Hello again, and welcome back to Why It Works! Last week I discussed how Sound! Euphonium’s first season slowly laid the groundwork of Asuka Tanaka’s often contradictory personality. Exuberantly friendly and carelessly callous, quick with a joke or to light up your smoke, the ultimate image of season one presented a character who’s happy to make friends, but even happier to jettison basically anyone who threatens the concert band. Comedy and compassion seemed like tools to her – and whatever vulnerable heart might be lying beneath them, she kept it well-hidden.
Euphonium 2’s first arc only validates this impression, while further solidifying her as a person possessing clear emotional intelligence. We generally associate emotional intelligence with empathy, but they’re not the same thing – emotional intelligence is more the ability to read and understand the feelings of others and mood of a situation. What you do with that information is your own business – and as this arc reveals, Asuka’s general application of her knowledge sticks closely to the formula of the first season. Nozomi’s attempts to rejoin the band are framed as “troublesome” – personal feelings aside, a disruption like this might impact the band’s ability to perform at competition. Asuka even demonstrates a keen understanding of her own nature, when she warns Kumiko that learning about this would just make her feel terrible. Asuka sees all the fault lines in these friendships, but they’re irrelevant to her.

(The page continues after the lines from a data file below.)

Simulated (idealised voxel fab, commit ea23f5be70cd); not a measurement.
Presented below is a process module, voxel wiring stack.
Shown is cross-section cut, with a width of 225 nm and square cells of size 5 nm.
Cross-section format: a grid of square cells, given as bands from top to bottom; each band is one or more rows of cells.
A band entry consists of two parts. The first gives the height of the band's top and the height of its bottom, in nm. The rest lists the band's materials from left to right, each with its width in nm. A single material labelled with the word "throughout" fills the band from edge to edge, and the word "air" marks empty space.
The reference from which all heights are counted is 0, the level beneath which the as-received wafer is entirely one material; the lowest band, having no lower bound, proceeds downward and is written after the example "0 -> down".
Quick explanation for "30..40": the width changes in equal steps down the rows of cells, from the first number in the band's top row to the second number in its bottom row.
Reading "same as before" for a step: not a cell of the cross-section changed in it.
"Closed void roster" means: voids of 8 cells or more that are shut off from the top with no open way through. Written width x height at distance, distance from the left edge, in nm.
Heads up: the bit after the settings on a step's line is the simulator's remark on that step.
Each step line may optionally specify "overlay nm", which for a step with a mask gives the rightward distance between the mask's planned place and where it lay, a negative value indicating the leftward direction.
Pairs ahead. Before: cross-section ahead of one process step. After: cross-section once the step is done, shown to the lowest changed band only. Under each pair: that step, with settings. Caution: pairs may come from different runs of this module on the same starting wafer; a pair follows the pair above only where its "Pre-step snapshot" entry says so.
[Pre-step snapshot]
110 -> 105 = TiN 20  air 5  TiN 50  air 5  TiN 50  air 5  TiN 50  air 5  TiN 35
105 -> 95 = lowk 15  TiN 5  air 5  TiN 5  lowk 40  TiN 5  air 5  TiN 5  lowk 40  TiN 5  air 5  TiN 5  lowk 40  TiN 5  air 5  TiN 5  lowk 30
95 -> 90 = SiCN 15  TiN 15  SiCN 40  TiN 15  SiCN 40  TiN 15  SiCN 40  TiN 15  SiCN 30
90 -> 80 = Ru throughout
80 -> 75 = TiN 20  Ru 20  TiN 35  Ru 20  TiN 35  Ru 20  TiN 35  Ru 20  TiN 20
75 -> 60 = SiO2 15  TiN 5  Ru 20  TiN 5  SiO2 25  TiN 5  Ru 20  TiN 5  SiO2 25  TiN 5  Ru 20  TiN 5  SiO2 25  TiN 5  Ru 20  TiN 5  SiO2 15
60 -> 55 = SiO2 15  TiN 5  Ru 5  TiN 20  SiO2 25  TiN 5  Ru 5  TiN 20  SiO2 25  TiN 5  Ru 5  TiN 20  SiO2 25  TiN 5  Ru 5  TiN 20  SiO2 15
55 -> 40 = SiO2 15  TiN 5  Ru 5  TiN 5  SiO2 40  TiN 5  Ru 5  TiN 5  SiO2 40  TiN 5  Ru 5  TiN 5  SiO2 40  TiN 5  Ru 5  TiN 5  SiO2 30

In Euphonium 2’s second arc, all of this character work finally comes home, as Asuka herself finally gets the spotlight. In one electrifying scene halfway through the season, we see Asuka doing something she’d never willingly do: causing drama for the band. Her mother comes to school asking to withdraw her from the band, but Asuka herself says nothing. Moved to an unconscionable anger, Asuka’s mother strikes her – and Asuka’s response embodies her classic approach to emotional conflict. Responding without any emotional inflection, her stillness feels like more of a strike against her mother than any actual outburst could be. Asuka lets the silly, tumbling emotions of others do what they will, while she stays resolute like a rock in the stream. Of course Asuka finds romantic drama trivial. How could she not, when her own life has been defined by bearing the violence of her own mother, and standing defiant in spite of it?
Of course, Asuka’s worldview has its own limitations. In the wake of that confrontation, Asuka sticks to her guns – the band doesn’t need any drama, and so in this case, it’s she herself that needs to exit. Unhappy scenes of others pleading with Asuka to return reflect the power of effective characterization; the exact qualities that once made her strong are now betraying her, and making her unable to accept the help of others. Sometimes Asuka’s disgust at the thought of being dependent is expressed through dialogue, while at other times, it’s the shot framing that reveals just how angry she might be. Asuka is the perfect character for this kind of visual characterization; always ready with a pleasant lie, we need body language and shot framing to tell the actual truth.
Asuka’s conflict comes to a head in a pair of episodes that reveal her full history. Even the context of this reveal is meaningful: though Asuka claims she’s fine with quitting the band and actively spurns the help of others, she at one point invites Kumiko to her house to study, something completely out of character for her. Asuka clearly doesn’t care about Kumiko’s studies, but for Asuka, this is about as close to “reaching out” as her pride allows. And when Kumiko actually does visit her house, Asuka reveals that it was her absent father who pushed her into music, a fact that made her mother despise her passion. Asuka’s lack of faith in anyone but herself now makes sense – for all of her life, the people she’s been most expected to depend on have been disappointing her. Asuka’s few moments of true emotional sincerity now seem tied together in retrospect: Asuka is most free when she’s expressing herself through music, and most passionate when she’s acting in pursuit of a reunion with the father she lost.
The final scene of Asuka’s arc is a bitter celebration of her defiant complexity, as she shifts between all of her modes and talents in an attempt to push away Kumiko’s willing support. From her disarming comedy to her bitter pride to her sharp character analysis to her tremendous fear of vulnerability, all of the Asukas we’ve come to know get their moment in the sun, culminating in a vicious attempt to push Kumiko away through meanness alone. But in the end, it’s Euphonium’s mastery of body language and shot framing that get the final word, as they must with a character as closely guarded as Asuka Tanaka. Asuka eventually relents, and accepts Kumiko’s help – but she is still Asuka Tanaka, and so only a brief frame of her tearful smile tells the whole truth. Euphonium is a show that celebrates every small facet of its characters and relationships, a show whose visual storytelling reaches out to embrace its characters even as its characters do the same. Asuka is a cold, many-faced, and ultimately sympathetic character, and Euphonium’s combination of thoughtful characterization and excellent visual storytelling bring her vividly to life.